9Overall Score

A few months ago, James Haeck released the Fire, Ash, and Ruin on the DM’s Guild. It’s an Adventurer’s League module for 11th-16th level characters. Before I even dig into the text, two things: one, I worked with James repeatedly while he was the editor for EN5IDER (which won’t influence this review, but… disclosure); and two, I’m a fan of any support for third-tier play. I know very little about the constraints of the Adventurer’s League, though, so I’ll mostly be studying this through the lens of any old group in their home game.

There will, obviously, be spoilers.

The Setting and the Hook

As part of the Tomb of Annihilation AL season, the adventure necessarily takes place in Chult, but it’s a volcanic, ash-covered waste rather than more jungle. The structure of the adventure involves traveling to a location and exploring that location to the bottom of its depths. (It’s a classic structure for a reason.)

Right from the start, I have to wonder what group gets through content quickly enough to finish this in four hours. If any group I’ve ever known got through this in twelve hours, it’d be near a miracle. To put that another way, this is more content than the AL’s 4-hour label led me to expect, and that’s great.

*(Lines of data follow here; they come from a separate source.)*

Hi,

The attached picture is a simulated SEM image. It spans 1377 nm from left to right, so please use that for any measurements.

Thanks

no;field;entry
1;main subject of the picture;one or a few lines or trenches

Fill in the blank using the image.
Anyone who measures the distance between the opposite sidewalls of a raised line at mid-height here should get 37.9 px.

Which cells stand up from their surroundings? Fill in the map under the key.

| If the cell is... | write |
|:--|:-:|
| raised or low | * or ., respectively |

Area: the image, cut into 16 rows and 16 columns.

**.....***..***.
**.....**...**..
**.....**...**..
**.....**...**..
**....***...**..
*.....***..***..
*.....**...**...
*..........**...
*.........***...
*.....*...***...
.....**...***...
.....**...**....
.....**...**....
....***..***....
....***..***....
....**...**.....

There are four different hooks to work with for this adventure, two of them faction-locked. The general-interest hooks are fine, normal kind of stuff. The Order of the Gauntlet’s special hook wants the players to permanently modify the dungeon, so of course I’m a fan. It’s the Lords’ Alliance mission that’s really cookin’ with gas, though – they give you a one-shot magic item to use against the final boss, which lets you extract information from him. It’s a secret mission that can shift the whole context of a fight and give the adventure a minor twist at the end. This is a great touch.

I do have a concern that the Order of the Gauntlet’s mission might be flat-out impossible. You need to cast a spell (from a scroll) with a 24-hour casting time, while making DC 15 Con saves every hour to avoid taking a level of exhaustion. That is… probably not going to happen, not even with advantage on every roll. Most characters able to use a hallow scroll are going to hit Exhaustion 6 even after burning through any remaining slots for greater restoration.


Part One

After the hook, the first encounter is the red dragon Cyndreth. I like that the adventure tries to push this toward conversation, but the text – as far as I can tell – doesn’t specify her as a young red dragon for another nine pages. The “conversation trigger” is dealing 50 damage to her (out of her 178), and the fact of the matter is, that might go by awfully fast at 11th+ level, along with the rest of her hit points. On one hand, that’s a shame, because “red dragon team-up” is awesome; on the other, until D&D backs off of “basically all red dragons are chaotic evil and only want to destroy and enslave blah blah blah,” it’s hard to see how letting Cyndreth get what she wants is anything but condemning a future generation to still more red dragon menaces. To put that another way, alignment rules are the worst. (Not the module-writer’s fault.) The PCs couldn’t know at this point that Cyndreth’s mission has already utterly failed – her wyrmling is super dead.

Since there’s travel, there are also hazards and optional encounters, providing some resource attrition and chances at easy encounters to show off the strength of high-level characters. It’s fine. If this weren’t AL-directed, I would love to see this section written with Adventures in Middle-Earth-style, or UA-style, travelogue rules in mind. Dealing 2d6 damage at a time, as the hazards do, means that you’re skimming off the veeery top of those high-level hit point totals.


Part Two

This section opens with a near rehash of Part One: Cyndreth, and some shorter overland exploration to find the entrance. I mean, it’s not important, but if we’re calling this a three-act structure, the second act starts once you’re in the door.

From here, we get into serious dungeon-crawling, with a good mix of interesting things to learn, fight, and steal. Most areas have something to fight, as well as something else to see and do. Part Two, section A has 4 fights in 6 areas; granted, in one of those, it’s a guardian that just wants to escape and raise an alarm. Section B introduces an Abyssal Wild Magic table, so things could start going bad real fast at this point, if you have a caster-heavy party. Sure, it’s a 5% chance per spell, but many of these effects could ruin your day. It’s not a bad thing, in terms of adventure-writing. The players will surely find it memorable.

The one thing I’m a little sad about here is that the module indicates that a whole area is shrouded in serious magical darkness, but immediately soft-pedals it with magical fire that pierces the darkness. If the PCs had to go through some darkness to get to the fire that solves the problem, that would have given the situation more teeth.

The area descriptions in section B are great, evocative stuff. I particularly like the pack of manes flailing ineffectively at the PCs as the PCs pass through. The first three encounters here are all trivial-combat or no-combat, with hazards, clues, and interaction. The PCs can start collecting power-ups to help them in the final boss fight, so taking time to explore the whole dungeon makes sense, and interactions carry extra payoff. (Even if it means you’re spending more resources…)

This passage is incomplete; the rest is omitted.